At least Candice Wiggins shared the box of chocolates.

Wiggins, called “all that and a box of chocolates” for her amazing play, showed exactly what that meant when she poured in 41 points to lead Stanford to a stirring 98-87 win over Maryland in the Spokane Region championship game before 6,821 fans at the Arena on Monday night.

“This game was unlike any we played the whole season; they were hitting on all cylinders,” Maryland senior Laura Harper said. “We knew how potent Candice was going to be, but I mean, you still can’t stop her.”

“What can I say about Candice?” Cardinal coach Tara VanDerveer said about the regional most outstanding player. “A great player steps up in big games.”

The win put Stanford into the Final Four for the seventh time but first since 1997. The Cardinal (34-3) carry a 22-game winning streak into Sunday’s matchup against the winner of tonight’s game between Connecticut and Rutgers. The national semifinal is something that Wiggins, a senior, has been waiting for since losing in the Elite Eight as a freshman and sophomore.

“I think what hit me was actually my sophomore year when we lost to LSU,” Wiggins said. “They were celebrating and dancing and I thought, ‘I just want to dance like that.’ I kind of had that image in my head before the game started and sure enough, we were all out there dancing.”

Wiggins wasn’t the only sweet Cardinal. Sophomore guard JJ Hones had a career-high 23 points; 6-foot-4 freshman Kayla Pedersen had a game-high seven assists and 15 points, hitting all three of her 3-pointers of the Stanford season-high 14; and Jayne Appel had 11 points and nine rebounds.

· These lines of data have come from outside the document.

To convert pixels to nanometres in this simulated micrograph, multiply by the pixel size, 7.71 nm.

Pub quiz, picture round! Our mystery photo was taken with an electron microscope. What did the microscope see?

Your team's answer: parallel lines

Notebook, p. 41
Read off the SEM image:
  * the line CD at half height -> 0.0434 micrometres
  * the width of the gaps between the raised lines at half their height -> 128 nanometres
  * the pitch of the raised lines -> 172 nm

All that was needed to turn back Maryland (33-4), which put five players in double figures, led by the career-high 35 points from electrifying point guard Kristi Toliver. Marissa Coleman had 16 points, Crystal Langhorne 13 with 10 apiece coming from Marah Strickland and Harper, who also had nine rebounds.

“Sometimes it’s just not your day,” Maryland coach Brenda Frese said. “You have to give credit where credit is due. Stanford did a tremendous job for 40 minutes. They continued to hit big shot after big shot and really played poised for a complete 40-minute game.

“Obviously, the shots they hit from 3 were big-time daggers. They did a tremendous job.”

The first half was an amazing display of offensive efficiency – with Maryland shooting 64 percent and still trailing 51-41.

That’s because Stanford shot 61 percent overall and an astounding 67 percent (8 of 12) from 3-point range. Hones and Wiggins both had 17 points.

Despite the fireworks – at one point Stanford made eight consecutive shots and scored on nine consecutive possessions; Maryland had a string of six straight makes – the key was the last 3 minutes.

Leading 41-38, Stanford ripped off 10 quick points, the last six on Pedersen and Hones 3s.

“That stretch was critical to be able to cut into the lead and go in with some momentum,” Frese said. “Credit to Stanford’s defense and just how smart they are; the plays that they were able to make tonight.”

The teams couldn’t maintain the pace for the second 20 minutes – Stanford shot 41 percent and Maryland 46 – but it wasn’t for lack of trying.

Maryland sliced the deficit to five early in the second half, but a quick 8-0 run with 3s from Wiggins and Rosalyn Gold-Onwude – her only basket of the game – rebuilt the cushion. Then when Frese reacted to a foul by leaving the coaching box and got a technical foul, Wiggins made two free throws and a basket on the ensuing possession for a 73-56 lead with 11:14 left.

“We were very aware Maryland’s been down before, by big numbers even, and has come back to win,” Gold-Onwude said. “We were on the court up when it was 10 or 12 with 22 seconds and saying, ‘They can come back.’ “

Toliver was the reason for that.

Her 3-pointer at 6:19 cut the lead to 79-72. She was in the midst of scoring 11 straight Maryland points. But each time the Cardinal had an answer and when the Terps struggled a little from the foul line down the stretch, the game was decided.

“Candice was the best,” Appel said. “I told her before the game she’s the best player on the floor and there’s no one who can stop her out there. She’s played all over the world and no one can stop her there, so why tonight?”


Stanford 98, Maryland 87

Stanford (34-3)—Pedersen 5-9 2-3 15, Appel 5-11 1-2 11, Hones 9-16 1-2 23, Wiggins 10-22 16-19 41, Gold-Onwude 1-3 0-0 3, Pohlen 1-1 0-0 3, Harmon 1-1 0-0 2. Totals 32-63 20-26 98.

Maryland (33-4)—Langhorne 4-6 5-8 13, Harper 4-8 1-2 10, Strickland 4-9 1-3 10, Toliver 14-21 4-4 35, Coleman 6-15 3-6 16, Newman 1-1 1-1 3, Mingo 0-0 0-0 0, Perry 0-1 0-0 0. Totals 33-61 15-24 87.

Halftime—Stanford 51-41. 3-Point Goals—Stanford 14-28 (Wiggins 5-11, Hones 4-10, Pedersen 3-3, Pohlen 1-1, Gold-Onwude 1-3), Maryland 6-19 (Toliver 3-8, Harper 1-1, Strickland 1-5, Coleman 1-5). Fouled Out—None. Rebounds—Stanford 29 (Appel 9), Maryland 36 (Harper 9). Assists—Stanford 22 (Pedersen 7), Maryland 10 (Toliver 5). Total Fouls—Stanford 20, Maryland 19. A—6,821.